Polpette (meatballs) di Bollito is an Italian recipe of Roman tradition. They were created as a way to ‘recycle’ or use up the meat left over after making broth. ‘Bollito’ is basically boiled meat, mostly beef, but chicken and tongue is also often used too. These ‘polpette’ were made using just beef. The cut of beef you use is important and I use the ‘Cappello di Prete’ which translates to the priest’s hat….. But it’s actually beef shoulder.
These polpette are breadcrumbed and then fried. You can then add them to a tomato pasta sauce, but we ate them as soon as they were fried. I also roasted sweet potato and they complimented the polpette perfectly.
Ingredients800g beef
3-4 carrots
2 onions
5 celery ribs
6 eggs
bunch of parsley
salt & pepper
5 tablespoons Pecorino Romano (or Parmigiano)
150ml milk
flour
80g fresh breadcrumbs (chunks of day old rustic bread)
Dried breadcrumbs
oil for frying (I use half olive oil & half peanut oil)
Method* Peel the carrots and the onions and cut into large pieces.
* In a large saucepan, cook the meat cut into 2 or 3 pieces for a couple of hours covered with plenty of water, the celery, onion, carrots, salt & pepper.

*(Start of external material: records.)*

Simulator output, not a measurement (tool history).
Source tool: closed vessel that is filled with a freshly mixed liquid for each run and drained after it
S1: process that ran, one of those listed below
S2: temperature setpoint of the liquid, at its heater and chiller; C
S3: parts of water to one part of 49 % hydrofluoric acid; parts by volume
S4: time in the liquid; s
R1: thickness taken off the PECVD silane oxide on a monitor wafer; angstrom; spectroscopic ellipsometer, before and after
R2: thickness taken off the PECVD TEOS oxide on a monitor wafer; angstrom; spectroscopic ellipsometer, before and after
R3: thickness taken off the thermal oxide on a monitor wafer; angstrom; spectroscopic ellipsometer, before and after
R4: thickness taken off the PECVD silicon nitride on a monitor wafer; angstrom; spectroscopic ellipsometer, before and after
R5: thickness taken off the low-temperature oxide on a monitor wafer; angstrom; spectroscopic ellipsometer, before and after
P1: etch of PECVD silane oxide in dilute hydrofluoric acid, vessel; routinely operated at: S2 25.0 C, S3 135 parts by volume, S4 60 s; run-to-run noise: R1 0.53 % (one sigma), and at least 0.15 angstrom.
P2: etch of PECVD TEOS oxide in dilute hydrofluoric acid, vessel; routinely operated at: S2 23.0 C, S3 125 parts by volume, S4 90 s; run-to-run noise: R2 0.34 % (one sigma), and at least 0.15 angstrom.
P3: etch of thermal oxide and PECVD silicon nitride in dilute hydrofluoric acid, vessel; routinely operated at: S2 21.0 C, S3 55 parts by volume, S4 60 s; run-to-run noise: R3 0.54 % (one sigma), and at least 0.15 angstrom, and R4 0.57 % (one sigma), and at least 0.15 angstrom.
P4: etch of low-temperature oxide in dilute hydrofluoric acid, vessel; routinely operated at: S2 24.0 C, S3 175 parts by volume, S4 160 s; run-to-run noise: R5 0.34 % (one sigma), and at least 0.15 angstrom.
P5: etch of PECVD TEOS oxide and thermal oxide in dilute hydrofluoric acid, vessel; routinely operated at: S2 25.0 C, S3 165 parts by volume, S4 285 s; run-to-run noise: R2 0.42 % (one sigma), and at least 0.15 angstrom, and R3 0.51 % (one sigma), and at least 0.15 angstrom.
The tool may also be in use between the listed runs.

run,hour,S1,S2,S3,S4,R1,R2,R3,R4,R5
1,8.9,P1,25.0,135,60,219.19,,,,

* Remove the meat. Pass the broth through a sieve keeping all the vegetables. Freeze the broth for another recipe (perfect for risotto). Place the vegetables in a food processor and process until smooth.
* Chop the meat into small pieces. Some people also use a food processor for this but I personally am not a fan to have the meat purèed.
* Soak the bread in a bowl with the milk for 5 minutes and then squeeze the milk from the bread. Roughly chop the parsley.
* Beat 4 eggs together.
* Mix together the chopped beef, the vegetables, the beaten egg, the bread and Pecorino Romano until everything is incorporated. If you think the mixture is too wet or sticky, add a few tablespoons of dry breadcrumbs.
* Prepare 3 bowls of flour, dried breadcrumbs & 2 beaten eggs.
* Roll the meat mixture into balls. Cover with flour first, beaten egg and then the breadcrumbs. Continue until all the mixture is finished.
* Heat abundant oil in a large, deep frying pan and fry the meatballs a little at a time, until they are golden brown all over. Drain on absorbent kitchen towel and eat immediately.
* You can freeze the meatballs raw, and also freeze the raw mixture, and make the meatballs at a later date.
* Cooked meatballs can be re-heated in the oven at 180°C for 20 min.